Closed fmeringdal closed 2 years ago

fmeringdal commented 3 years ago

Describe the bug In https://github.com/hashicorp/vault/blob/main/website/content/docs/concepts/seal.mdx the docs states:

The master key is stored alongside all other Vault data

But here https://learn.hashicorp.com/tutorials/vault/rekeying-and-rotating?in=vault/operations it states:

Vault never stores the master key, therefore, the only way to retrieve the master key is to have a quorum of unseal keys re-generate it.

I believe these are contradictory statements and that the latter statement is correct, but I could be wrong. I am sorry if I have misunderstood something...

hghaf099 commented 3 years ago

Thank you very much for your interest in the Vault project, and also thank you for filing this issue. Our goal is to improve the quality of out product and its documentation using such good feedback from the community. With regards to this issue, note that the master key is only stored in memory (Not persisted on disk) while Vault is unsealed. However, when Vault is sealed, the master key is encrypted using the unseal key and stored along side all other Vault data.
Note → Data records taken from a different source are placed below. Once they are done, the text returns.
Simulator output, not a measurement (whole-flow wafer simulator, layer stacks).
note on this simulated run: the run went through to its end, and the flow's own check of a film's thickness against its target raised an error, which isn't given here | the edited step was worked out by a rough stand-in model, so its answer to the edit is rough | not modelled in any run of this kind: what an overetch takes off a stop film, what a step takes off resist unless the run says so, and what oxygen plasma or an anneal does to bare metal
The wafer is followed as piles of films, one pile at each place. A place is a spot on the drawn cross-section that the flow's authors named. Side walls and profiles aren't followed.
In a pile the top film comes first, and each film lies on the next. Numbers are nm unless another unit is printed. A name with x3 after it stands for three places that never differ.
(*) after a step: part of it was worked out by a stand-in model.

fmeringdal commented 3 years ago

Thanks for your quick reply.

hghaf099 commented 3 years ago

I made a mistake in my communication, we indeed need to fix an issue with the docs. So, the master key is always stored on disk, encrypted by the unseal key. However, when Vault is unsealed, the master key will also be kept in memory. We are going to fix the issue soon. Thanks again for filing this ticket.

fmeringdal commented 3 years ago

I am struggling a little bit with understanding these two statements as well.

From your comment:

So, the master key is always stored on disk, encrypted by the unseal key

From the operator init docs:

During initialization, Vault generates an in-memory master key and applies Shamir's secret sharing algorithm to disassemble that master key into a configuration number of key shares such that a configurable subset of those key shares must come together to regenerate the master key. These keys are often called "unseal keys" in Vault's documentation.

So from the first comment, I understand it as there is a key called "unseal key" which encrypts the master key and then that unseal key is split into shares using SSS on init.

If it is the master key that is split into shares on init as the second comment states, which of those shares are used to encrypt the master key and why is it then necessary to store the master key on disk if it can be assembled again from these shares anyways?

hghaf099 commented 3 years ago

@fmeringdal In the older versions of Vault (up until Vault 1.3), the master key was split into a number of pieces using the SSS algorithm. However, after that Vault version, an additional key was introduced, the "unseal key", which is used to encrypt/decrypt the master key. The unseal key is now split into a configurable number of shares. This page provides the most up to date information on that process. So, the master key is not split into shares any more. We have identified these issues with the docs, and we are working to fix those in the near future.

heatherezell commented 2 years ago

@taoism4504 A docs update on master keys (and also, do we want to rename "master" keys to something more inclusive?)

aphorise commented 2 years ago

hey @fmeringdal do you agree that the current documentation is now more accurate and if so should we close this issue?